Did you provide a breath sample?
If so, and your breath alcohol level was greater than .08, the officer likely confiscated your driver's license and provided you with a yellow copy of your "Notice of Revocation." This acts as a temporary driver's license for 7 days and allows you full driving privileges during this 7 day period. To challenge your license revocation and extend your temporary license, see below for requesting an "Expressed Consent" hearing.
Did you provide a blood sample?
If so, the officer likely did not confiscate your driver's license. You maintain full driving privileges until law enforcement obtains results from the blood test. If the result was greater than .08, they will contact the DMV who will then send a Notice of Revocation to the address listed on your driver's license. This notice will likely NOT BE FORWARDED if you have moved and not updated your address. Once you receive this, you must request an "Expressed Consent" hearing to challenge your revocation of driving privileges. See below for requesting this hearing.
Did you refuse to provide a breath or blood sample?

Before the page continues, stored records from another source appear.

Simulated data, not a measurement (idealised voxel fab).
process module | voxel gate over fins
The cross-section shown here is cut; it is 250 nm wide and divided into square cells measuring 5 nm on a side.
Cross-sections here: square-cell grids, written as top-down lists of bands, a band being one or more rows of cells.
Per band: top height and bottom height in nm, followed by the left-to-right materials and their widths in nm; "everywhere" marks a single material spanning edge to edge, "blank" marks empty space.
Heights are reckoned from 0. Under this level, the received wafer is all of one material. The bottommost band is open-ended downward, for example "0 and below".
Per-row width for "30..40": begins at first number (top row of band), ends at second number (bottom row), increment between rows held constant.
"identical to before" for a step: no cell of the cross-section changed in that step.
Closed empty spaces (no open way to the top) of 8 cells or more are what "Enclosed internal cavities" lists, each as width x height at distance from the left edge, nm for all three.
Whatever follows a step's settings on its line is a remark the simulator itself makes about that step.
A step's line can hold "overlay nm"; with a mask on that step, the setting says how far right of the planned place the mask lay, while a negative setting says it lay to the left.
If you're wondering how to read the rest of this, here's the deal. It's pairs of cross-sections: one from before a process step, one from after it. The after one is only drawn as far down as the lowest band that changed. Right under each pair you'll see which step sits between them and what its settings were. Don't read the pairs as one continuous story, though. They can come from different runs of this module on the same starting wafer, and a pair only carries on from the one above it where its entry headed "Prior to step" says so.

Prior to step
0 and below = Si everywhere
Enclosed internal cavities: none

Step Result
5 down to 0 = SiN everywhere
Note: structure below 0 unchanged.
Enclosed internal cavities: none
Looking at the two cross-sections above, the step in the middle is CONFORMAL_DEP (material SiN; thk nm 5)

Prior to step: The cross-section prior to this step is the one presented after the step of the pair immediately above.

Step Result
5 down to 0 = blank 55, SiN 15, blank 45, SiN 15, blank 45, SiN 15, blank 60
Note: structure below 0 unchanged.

If so, the officer likely confiscated your driver's license and provided you with a yellow copy of your "Notice of Revocation." This acts as a temporary driver's license for 7 days and allows you full driving privileges during this 7 day period. To challenge your license revocation and extend your temporary license, see below for requesting an "Expressed Consent" hearing.
Requesting the "Expressed Consent" Hearing
Once you have received your notice of revocation, you have 7 days to request a hearing challenging the revocation of your driver's license. Simply go to any full service DMV driver's license office as soon as you can. If possible, bring the yellow copy of your notice of revocation with you. Inform the clerk that you need to request an Expressed Consent hearing. They will provide you with a form to fill out. One major concern is whether to request the presence of the officer who took your license. Their are positives and negatives to be evaluated. You should consult with a licensed Colorado attorney.
The Hearing Room
This is not a courthouse. You will walk into an office with a desk for the DMV hearing officer, a couple of chairs, other office decor, and a computer. This computer will record the audio portion of the hearing. Anything you say may be recorded so be careful about what you say, especially if the Hearing Officer has left the room.
The Hearing Itself
You may choose to hire an attorney to represent you but you do not have to. The Hearing Officer will review the materials in the "Expressed Consent" packet. This contains the police reports from your encounter. They will ask if you have any objection to their admission. If you requested the officer's presence, they will be sworn and they will testify regarding their observations from the date of the offense. You have the opportunity to cross exam the officer. You will then have the opportunity to provide sworn testimony and the Hearing Officer may ask you questions. Obviously, there are legal strategies to consider and you should consult with an attorney regarding your rights at a DMV hearing.